Only become a teacher if you are passionate, dedicated to students

Abigail Kruse and Abigail Kruse

As the end of another school year approaches and I get one step closer to finally graduating, I count my blessings that not one person has asked what on earth I plan on doing with my education degree.

No, where I run into raised eyebrows and snickers is when I tell people I want to teach middle school. Typically the comments fall into one of three categories: the horrified, “Dear God, why? They’re such brats.”; the concerned, “Good luck, you’ll need it.”; and my personal favorite, the delighted, “Great! We need more good teachers.”

I pay the most attention to that last one, because I agree. I also definitely agree that I will need some luck. I forgot about the fourth category, comments like, “I could never be a teacher.” I usually reply with something along the lines of, “Excellent, then please do not.”

It sounds harsh out of context, but I promise I say it with a smile, as well as a lot of conviction, because I truly believe that. There are already too many teachers out there who do not absolutely love what they do and it is not fair to anybody, least of all the students.

There’s a scene in “Sister Act 2” when Whoopi Goldberg is trying to talk some sense into Rita, her troubled but talented student with a little inspiration from “Letters to a Young Poet” by Rainer Marie Rilke: “If you wake up in the mornin’ and you can’t think of anything but singin’ first, then you’re supposed to be a singer, girl.”

I would say the same for teachers. We need teachers who love what they do so much that they could not think about doing anything else.

Rumor has it one of the earliest courses that an education major takes is used as a “determiner,” one that lets professors see who is in it for the long haul, as around a third switch out of the Education program after or before completion of the course.

Whether or not that’s true, it wouldn’t surprise me and I think those people should be commended, first for the self-awareness to know that it’s not what they want to do, second for the caring to switch because of that knowledge even if they had been pressured into it and third for the smarts to do so before they are put back too far.

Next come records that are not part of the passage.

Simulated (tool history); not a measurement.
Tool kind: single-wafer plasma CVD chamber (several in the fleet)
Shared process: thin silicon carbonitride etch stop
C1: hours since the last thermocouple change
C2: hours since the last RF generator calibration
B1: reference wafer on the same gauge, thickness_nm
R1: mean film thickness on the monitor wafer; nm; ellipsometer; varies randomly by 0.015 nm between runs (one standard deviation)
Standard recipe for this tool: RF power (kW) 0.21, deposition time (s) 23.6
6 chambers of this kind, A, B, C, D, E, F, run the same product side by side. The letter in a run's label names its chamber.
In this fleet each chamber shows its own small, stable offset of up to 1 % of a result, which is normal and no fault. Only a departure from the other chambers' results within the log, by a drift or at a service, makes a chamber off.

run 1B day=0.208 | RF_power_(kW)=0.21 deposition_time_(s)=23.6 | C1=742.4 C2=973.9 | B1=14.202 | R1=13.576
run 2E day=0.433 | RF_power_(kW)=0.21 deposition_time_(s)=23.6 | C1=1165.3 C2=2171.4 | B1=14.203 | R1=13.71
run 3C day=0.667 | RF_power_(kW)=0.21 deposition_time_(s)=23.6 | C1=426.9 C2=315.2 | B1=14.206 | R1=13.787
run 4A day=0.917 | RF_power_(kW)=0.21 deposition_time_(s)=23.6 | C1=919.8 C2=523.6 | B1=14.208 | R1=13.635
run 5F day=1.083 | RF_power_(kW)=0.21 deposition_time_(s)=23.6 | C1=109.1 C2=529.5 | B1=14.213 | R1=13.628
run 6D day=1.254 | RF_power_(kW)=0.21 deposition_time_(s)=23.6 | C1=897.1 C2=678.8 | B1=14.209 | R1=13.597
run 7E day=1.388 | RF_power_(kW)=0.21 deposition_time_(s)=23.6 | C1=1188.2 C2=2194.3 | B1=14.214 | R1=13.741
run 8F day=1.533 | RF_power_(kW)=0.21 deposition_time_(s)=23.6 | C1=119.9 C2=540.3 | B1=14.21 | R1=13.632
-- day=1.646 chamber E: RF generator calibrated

People call me crazy for wanting to teach middle school, but I take it as a compliment. After all, in order to consistently come up with new, effective ways to keep students engaged, you have to make a habit of thinking outside the box.

If you have anything less than a burning desire to spend your days forming the development of America’s youth – its future – from the kid with the obnoxious helicopter parents to the sweetest, most docile one to the one who fights you on everything, please do not pursue that career.

The work is too critical to accept anything less.